CD reviews: Kid Rock

Also, Lee DeWyze, Reba McEntire and Nelly

November 20, 2010 at 3:00PM

POP/ROCK

Kid Rock, "Born Free" (Atlantic)

Few musicians have the stylistic reach Detroit rap-rocker Kid Rock displays in bringing together musical guests as disparate as country music sweetheart Martina McBride and rapper T.I. -- on the same track, no less. But that's one of the nifty surprises he pulls off on his eighth album. That may have something to do with producer Rick Rubin, who has an uncanny gift for chipping away bluster and artifice and sculpting songs to their essence. Rock asserts his place as the classic-rock scion of Detroit rasper Bob Seger, who plays piano on "Collide," a folk-rock ballad that exhibits honest-to-goodness vulnerability. "Wish I didn't know now the things I didn't know then," Rock sings wistfully in "When It Rains," the melancholy flip side of his nostalgia- minded 2008 hit "All Summer Long." He hasn't abandoned his party-hearty ethic, delivering a dive-bar jukebox classic, "God Bless Saturday," with its Stones-Aerosmith echoes, and a lively ZZ Top-worthy shuffle in "Rock Bottom Blues."

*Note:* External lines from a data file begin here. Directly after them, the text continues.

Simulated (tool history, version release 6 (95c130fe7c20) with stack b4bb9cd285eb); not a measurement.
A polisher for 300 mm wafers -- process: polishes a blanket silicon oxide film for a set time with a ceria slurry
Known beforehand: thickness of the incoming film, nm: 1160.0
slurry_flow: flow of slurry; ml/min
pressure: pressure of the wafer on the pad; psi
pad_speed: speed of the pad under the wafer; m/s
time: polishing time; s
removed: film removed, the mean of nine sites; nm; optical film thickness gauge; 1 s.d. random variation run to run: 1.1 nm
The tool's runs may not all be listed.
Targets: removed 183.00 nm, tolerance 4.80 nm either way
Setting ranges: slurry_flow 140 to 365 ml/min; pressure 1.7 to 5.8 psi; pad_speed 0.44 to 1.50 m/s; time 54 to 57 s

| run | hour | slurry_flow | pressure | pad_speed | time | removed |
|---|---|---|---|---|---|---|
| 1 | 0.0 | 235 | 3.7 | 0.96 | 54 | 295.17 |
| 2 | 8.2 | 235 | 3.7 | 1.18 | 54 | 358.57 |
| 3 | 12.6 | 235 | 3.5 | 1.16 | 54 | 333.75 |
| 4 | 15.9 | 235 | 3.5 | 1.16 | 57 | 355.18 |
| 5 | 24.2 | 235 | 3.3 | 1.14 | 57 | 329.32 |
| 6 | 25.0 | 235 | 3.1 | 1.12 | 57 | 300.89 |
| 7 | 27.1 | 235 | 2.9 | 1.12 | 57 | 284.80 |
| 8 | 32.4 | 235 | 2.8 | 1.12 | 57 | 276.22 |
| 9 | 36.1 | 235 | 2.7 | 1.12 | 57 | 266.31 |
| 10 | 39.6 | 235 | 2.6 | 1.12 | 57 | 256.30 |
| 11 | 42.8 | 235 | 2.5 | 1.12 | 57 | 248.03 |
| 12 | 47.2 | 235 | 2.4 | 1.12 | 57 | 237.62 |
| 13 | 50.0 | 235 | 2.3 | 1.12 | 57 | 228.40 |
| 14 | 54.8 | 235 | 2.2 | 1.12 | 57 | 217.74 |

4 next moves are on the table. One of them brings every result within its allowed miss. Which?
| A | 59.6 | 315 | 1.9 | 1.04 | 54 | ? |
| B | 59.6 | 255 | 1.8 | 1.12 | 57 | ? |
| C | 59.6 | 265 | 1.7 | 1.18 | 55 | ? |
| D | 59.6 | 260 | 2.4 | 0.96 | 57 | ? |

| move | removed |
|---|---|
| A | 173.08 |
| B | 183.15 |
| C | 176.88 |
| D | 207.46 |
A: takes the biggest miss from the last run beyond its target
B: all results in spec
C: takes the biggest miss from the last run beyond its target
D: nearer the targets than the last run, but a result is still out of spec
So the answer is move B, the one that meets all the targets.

RANDY LEWIS, LOS ANGELES TIMES

Lee DeWyze, "Live It Up" (RCA)

As DeWyze discovers on his first album after winning "American Idol," his career is no longer entirely his own. Every would-be artist who survives the contest is squeezed through a music-industry processor that weeds out the quirks. With a knack for earnest folk-soul, DeWyze is best in coffeehouse mode. But the relentlessly bland "Live It Up" sounds as though it were created in a laboratory. There's a slice of Jack Johnson's mellowness, a splash of Jason Mraz's pleading sensitivity, breathy accents that could've been lifted from a John Mayer ballad. "Dear Isabelle" comes closest to finger-picked intimacy, but in general DeWyze never moves beyond journeyman competence.

GREG KOT, CHICAGO TRIBUNE

COUNTRY

Reba McEntire, "All the Women I Am" (Valory)

McEntire has scored more hits than any country female, but she's not ready to chill on the back porch just yet. One of her best efforts, this disc blends hard-edged, modern country-rock -- including the opener "Turn on the Radio," which is already a hit -- with some profoundly tender ballads, as in the throwback, Bobbie Gentry purr of "The Day She Got Divorced." Reba's strong, no-nonsense persona gets a workout here, but as the CD title implies, she is many women rolled into one.

STEVE MORSE, BOSTON GLOBE

HIP-HOP

Nelly, "5.0" (Universal Motown)

It might be an accident that the word "gone" appears in two titles on Nelly's comeback, but you get the sense that the St. Louis MC realizes that if he didn't fire up a hit-laden set, his teetering career might vanish. Nelly has recruited an all-star supporting cast and emerged with a tuneful mainstream effort. He has a major single with "Just a Dream," the hip-hop equivalent of a power ballad. There are misfires, but he does better on such tracks as the club-aimed "Move That Body," the melodic "Gone" (featuring Kelly Rowland) and the hard-edged "1000 Stacks," which echoes his early work.